Google Continues to Improve Voice Search
November 5, 2015
Google’s research arm continues to make progress on voice search. The Google Research Blog updates us in, “Google Voice Search: Faster and More Accurate.” The Google Speech Team begins by referring back to 2012, when they announced their Deep Neural Network approach. They have since built on that concept; the team now employs a couple of models built upon recurrent neural networks, which they note are fast and accurate: connectionist temporal classification and sequence discriminative (machine) training techniques. The write-up goes into detail about how speech recognizers work and what makes their latest iteration the best yet. I found the technical explanation fascinating, but it is too lengthy to describe here; please see the post for those details.

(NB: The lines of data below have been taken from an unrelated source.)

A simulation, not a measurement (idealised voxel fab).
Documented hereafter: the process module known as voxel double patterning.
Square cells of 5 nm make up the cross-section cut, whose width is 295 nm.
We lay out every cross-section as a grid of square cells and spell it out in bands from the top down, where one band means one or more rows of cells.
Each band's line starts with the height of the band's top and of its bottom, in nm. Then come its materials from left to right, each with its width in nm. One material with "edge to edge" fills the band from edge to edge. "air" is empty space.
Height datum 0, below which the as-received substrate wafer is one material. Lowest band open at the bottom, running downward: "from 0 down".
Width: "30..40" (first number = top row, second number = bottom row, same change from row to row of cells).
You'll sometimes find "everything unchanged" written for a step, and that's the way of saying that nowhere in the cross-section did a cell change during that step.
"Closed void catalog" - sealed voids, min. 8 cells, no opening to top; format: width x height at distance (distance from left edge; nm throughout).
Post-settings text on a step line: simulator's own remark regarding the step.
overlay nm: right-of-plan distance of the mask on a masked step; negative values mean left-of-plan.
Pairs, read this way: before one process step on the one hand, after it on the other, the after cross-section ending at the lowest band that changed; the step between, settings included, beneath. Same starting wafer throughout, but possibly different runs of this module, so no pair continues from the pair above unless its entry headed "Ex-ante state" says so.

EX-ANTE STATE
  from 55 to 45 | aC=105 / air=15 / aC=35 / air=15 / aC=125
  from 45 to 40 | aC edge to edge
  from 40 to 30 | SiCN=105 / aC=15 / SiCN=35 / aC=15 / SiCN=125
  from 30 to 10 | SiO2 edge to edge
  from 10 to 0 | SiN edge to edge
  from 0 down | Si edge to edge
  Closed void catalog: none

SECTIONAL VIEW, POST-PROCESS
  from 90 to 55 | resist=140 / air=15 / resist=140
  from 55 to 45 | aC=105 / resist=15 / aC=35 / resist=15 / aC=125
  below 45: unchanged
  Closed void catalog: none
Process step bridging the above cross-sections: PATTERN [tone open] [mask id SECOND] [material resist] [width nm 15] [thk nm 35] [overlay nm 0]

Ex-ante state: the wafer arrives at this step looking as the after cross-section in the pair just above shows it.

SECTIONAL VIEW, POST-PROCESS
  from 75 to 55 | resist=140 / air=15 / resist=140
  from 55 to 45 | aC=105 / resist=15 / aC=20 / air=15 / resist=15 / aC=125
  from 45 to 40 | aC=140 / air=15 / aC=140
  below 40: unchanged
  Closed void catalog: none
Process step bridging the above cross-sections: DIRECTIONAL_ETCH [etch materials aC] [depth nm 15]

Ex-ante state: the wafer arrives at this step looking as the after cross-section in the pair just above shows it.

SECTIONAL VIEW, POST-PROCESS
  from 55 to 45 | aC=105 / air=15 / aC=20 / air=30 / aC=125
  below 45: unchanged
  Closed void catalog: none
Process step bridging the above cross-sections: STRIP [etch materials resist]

I am still struck when I see any article mention that an algorithm has taken the initiative. This time, researchers had to rein in their model’s insightful decision:
“We now had a faster and more accurate acoustic model and were excited to launch it on real voice traffic. However, we had to solve another problem – the model was delaying its phoneme predictions by about 300 milliseconds: it had just learned it could make better predictions by listening further ahead in the speech signal! This was smart, but it would mean extra latency for our users, which was not acceptable. We solved this problem by training the model to output phoneme predictions much closer to the ground-truth timing of the speech.”
At least the AI will take direction. The post concludes:
“We are happy to announce that our new acoustic models are now used for voice searches and commands in the Google app (on Android and iOS), and for dictation on Android devices. In addition to requiring much lower computational resources, the new models are more accurate, robust to noise, and faster to respond to voice search queries – so give it a try, and happy (voice) searching!”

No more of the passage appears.